Walmart’s big push into groceries is not good for small farmers
When you think of Walmart, you probably think of cheap Chinese products and labor. But about two-thirds of the money Walmart spends to stock up its U.S. stores now goes for domestic products. That’s because, over the last decade, Walmart has moved aggressively into the grocery sector, and most of our food items are grown and produced here in the U.S. Ten years ago, groceries made up less than 25 percent of the retail giant’s sales; they now make up 55 percent. From CNN:
Experts say that this shift was no accident. The nation’s largest retailer adapted to fit the needs of its cash-strapped customers in the midst of a slow economic recovery. Shoppers today are more concerned with buying basics like milk and bread than electronics and apparel, many of which are foreign-made, and the retailer is shifting focus to keep up.

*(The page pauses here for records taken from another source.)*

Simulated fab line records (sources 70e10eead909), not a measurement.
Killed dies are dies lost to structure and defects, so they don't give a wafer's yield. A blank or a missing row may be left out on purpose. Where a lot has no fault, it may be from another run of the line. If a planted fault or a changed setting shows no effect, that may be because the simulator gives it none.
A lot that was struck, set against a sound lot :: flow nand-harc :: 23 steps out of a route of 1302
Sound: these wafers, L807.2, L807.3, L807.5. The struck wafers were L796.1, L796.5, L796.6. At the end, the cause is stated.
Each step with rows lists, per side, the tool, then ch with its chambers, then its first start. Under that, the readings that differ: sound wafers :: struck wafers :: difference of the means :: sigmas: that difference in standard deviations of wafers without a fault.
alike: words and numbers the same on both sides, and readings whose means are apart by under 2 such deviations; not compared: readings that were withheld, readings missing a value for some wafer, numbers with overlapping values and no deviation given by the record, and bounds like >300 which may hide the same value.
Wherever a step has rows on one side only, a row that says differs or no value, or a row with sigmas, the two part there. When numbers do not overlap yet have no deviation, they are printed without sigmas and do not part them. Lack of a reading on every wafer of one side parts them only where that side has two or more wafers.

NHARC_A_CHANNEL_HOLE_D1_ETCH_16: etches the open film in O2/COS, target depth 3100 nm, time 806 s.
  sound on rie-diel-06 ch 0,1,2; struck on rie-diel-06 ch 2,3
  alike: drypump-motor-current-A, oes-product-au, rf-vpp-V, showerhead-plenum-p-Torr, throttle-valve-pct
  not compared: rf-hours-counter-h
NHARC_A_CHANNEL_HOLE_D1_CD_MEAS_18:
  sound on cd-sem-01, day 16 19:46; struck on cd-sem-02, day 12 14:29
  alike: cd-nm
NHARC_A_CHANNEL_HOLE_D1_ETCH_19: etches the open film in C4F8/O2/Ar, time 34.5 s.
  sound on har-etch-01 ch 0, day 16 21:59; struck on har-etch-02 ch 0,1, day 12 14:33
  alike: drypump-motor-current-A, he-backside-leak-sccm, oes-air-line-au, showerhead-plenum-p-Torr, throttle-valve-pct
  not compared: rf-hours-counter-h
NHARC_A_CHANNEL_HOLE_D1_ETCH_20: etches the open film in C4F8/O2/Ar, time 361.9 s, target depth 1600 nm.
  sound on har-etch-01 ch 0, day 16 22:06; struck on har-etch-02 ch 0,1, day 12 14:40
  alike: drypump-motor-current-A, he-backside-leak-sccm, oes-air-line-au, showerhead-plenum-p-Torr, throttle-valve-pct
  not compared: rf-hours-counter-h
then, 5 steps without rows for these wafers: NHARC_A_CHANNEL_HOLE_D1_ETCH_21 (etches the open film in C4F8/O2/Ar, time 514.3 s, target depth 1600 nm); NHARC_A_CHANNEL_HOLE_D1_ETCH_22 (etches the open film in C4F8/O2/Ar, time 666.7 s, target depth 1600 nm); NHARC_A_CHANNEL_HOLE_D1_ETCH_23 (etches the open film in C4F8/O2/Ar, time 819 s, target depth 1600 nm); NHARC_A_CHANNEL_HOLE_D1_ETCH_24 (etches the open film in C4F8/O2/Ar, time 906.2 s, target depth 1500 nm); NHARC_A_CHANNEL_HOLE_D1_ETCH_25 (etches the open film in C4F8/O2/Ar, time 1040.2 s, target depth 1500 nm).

“Consumers have been shopping more for ‘needs’ than for ‘wants,’ and that’s why groceries are still the number one thing in their budgets,” said Craig Johnson, president of independent consulting firm Customer Growth Partners. “In return, Wal-Mart has become a needs-oriented store.”
Walmart’s crushing the competition, with higher sales than Kroger, Safeway, and SuperValu grocery chains combined. Its house “Great Value” brand boasts the biggest sales of any food brand in the U.S. To assert its dominance in the grocery sector, Walmart “leverages its scale” so its suppliers can pay lower prices to farmers, as investing site Trefis reports — which is bad news for small farmers across the country. Sure, god made a farmer, but god also made an American profit motive. From NPR’s The Salt blog:
Wal-Mart claims its emphasis on local has saved customers over $1 billion while helping farmers. But Wyatt Fraas, of the Center for Rural Affairs in Lyon, Neb., would like to see those benefits and cost savings broken down.
“Unfortunately, there’s so little definition and transparency about how that happens that we don’t really know if that happens or how that happens,” he said.
Of the eight farms highlighted on Wal-Mart’s locally grown web site, five are very large farms by the U.S. Department of Agriculture’s definition, with annual sales in the millions of dollars.
Walmart’s claim that it supports small-scale farmers just doesn’t add up. One of the retail behemoth’s suppliers says that all farms, big or small, “have to modify their operations” if they want to succeed in this new age of Walmart groceries.
But LaDonna Redmond, a senior policy associate with the Institute of Agriculture and Trade Policy in Minneapolis, says it’s a slippery slope.
“That’s the question: Will it actually benefit [farmers], or will the situation turn out to be one where the benefit really is transferred to Wal-Mart?” Redmond says.
Oh come on, NPR, you don’t need to he-said she-said on this one. We know who benefits: Walmart sold $244 billion of groceries last year.
Finally, there’s this greasy little nugget: While Walmart is claiming a new allegiance to local foods and sustainability, it’s also adding more fast-food franchises to its stores. Take that, small farmers.